Surface Pro 3 screen cracked from over-heating?
I was using my Surface Pro 3 the other day and noticed that when I typed or used the mouse, it was mysteriously slide to the left of the screen. After doing a restart I noticed when the screen was dark that there seemed to be a hair on the screen. When I went to remove the hair I noticed that there was in fact a crack on the screen! This came as a surprise as the Surface Pro has not moved for several days and I would notice such a crack.
I did some research and noticed there are a few other posts from people like Caitlin who all of sudden notice cracks in the Microsoft Surface screen without any physical damage. This has been attributed to the cheap glass Microsoft uses with the Surface. When the device become hot, the screen may crack.

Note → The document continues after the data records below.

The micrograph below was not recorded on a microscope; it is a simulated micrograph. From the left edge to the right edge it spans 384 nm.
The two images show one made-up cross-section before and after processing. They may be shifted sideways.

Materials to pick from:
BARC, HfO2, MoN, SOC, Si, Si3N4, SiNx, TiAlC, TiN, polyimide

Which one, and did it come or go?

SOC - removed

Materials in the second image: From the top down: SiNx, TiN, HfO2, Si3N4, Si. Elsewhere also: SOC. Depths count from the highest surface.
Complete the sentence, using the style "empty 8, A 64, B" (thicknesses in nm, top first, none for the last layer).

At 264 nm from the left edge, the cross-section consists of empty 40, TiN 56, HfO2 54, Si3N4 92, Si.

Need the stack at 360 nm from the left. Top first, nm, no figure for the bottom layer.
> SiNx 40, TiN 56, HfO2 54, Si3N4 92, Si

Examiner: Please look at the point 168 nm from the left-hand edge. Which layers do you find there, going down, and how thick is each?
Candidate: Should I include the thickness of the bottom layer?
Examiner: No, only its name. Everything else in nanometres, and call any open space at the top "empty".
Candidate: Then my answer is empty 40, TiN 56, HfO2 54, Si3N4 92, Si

Although just a minor crack it does impair the movement of the mouse to make the device mostly unusable. I did uninstall the touch screen drivers from device manager which is a temporary workaround. When you restart the device, these drivers will reinstall leaving you with a device that is very difficult to login to with phantom ghost mouse maneuvers happening all over the place.
My next step was contact Microsoft support with whom I usually have a good experience with. In this case they just reminded me that the device is past the one year warranty and I should fork out another $3 as the "Surface 3 is old and now we sell Surface 4." Not very helpful at all. It is a shame as the computer works really well, it is an i7 with 8 GB Ram and is a fast as any top computer available today. These short product life cycles really bother me. It is not all about the money, there is so much waste buying a new computer every year or 2 for a minor defect. This is why I stopped buying Apple products as they are experts when it comes to planned obsolescence. Too bad Microsoft has followed suit, I will NOT be buying another Microsoft device.
Microsoft have acknowledged this issue although my experience could not be further from what they say they will do in these cases. Here is the official Microsoft statement on the issue:
“The Surface Team is aware of a very small number of Surface Pro 3 Intel® Core™ i7 devices that are temporarily restarting and incorrectly showing a 'Thermometer Gauge' icon while attempting to boot up. Our investigation reveals that the system is triggering this event sooner than it should for some people, only when the device restarts, and this does not occur when the device is booted and running. We have an update that will address this that will be ready for our customers as soon as possible. The i7 version of Surface Pro 3 is a first-of-its-kind tablet delivering i7 processing power in a thin and light package. As such, the increased power calls for the fan to spin more regularly and at higher speeds – and for the unit to run slightly warmer. If customers have any questions or concerns, they should contact Microsoft Support.”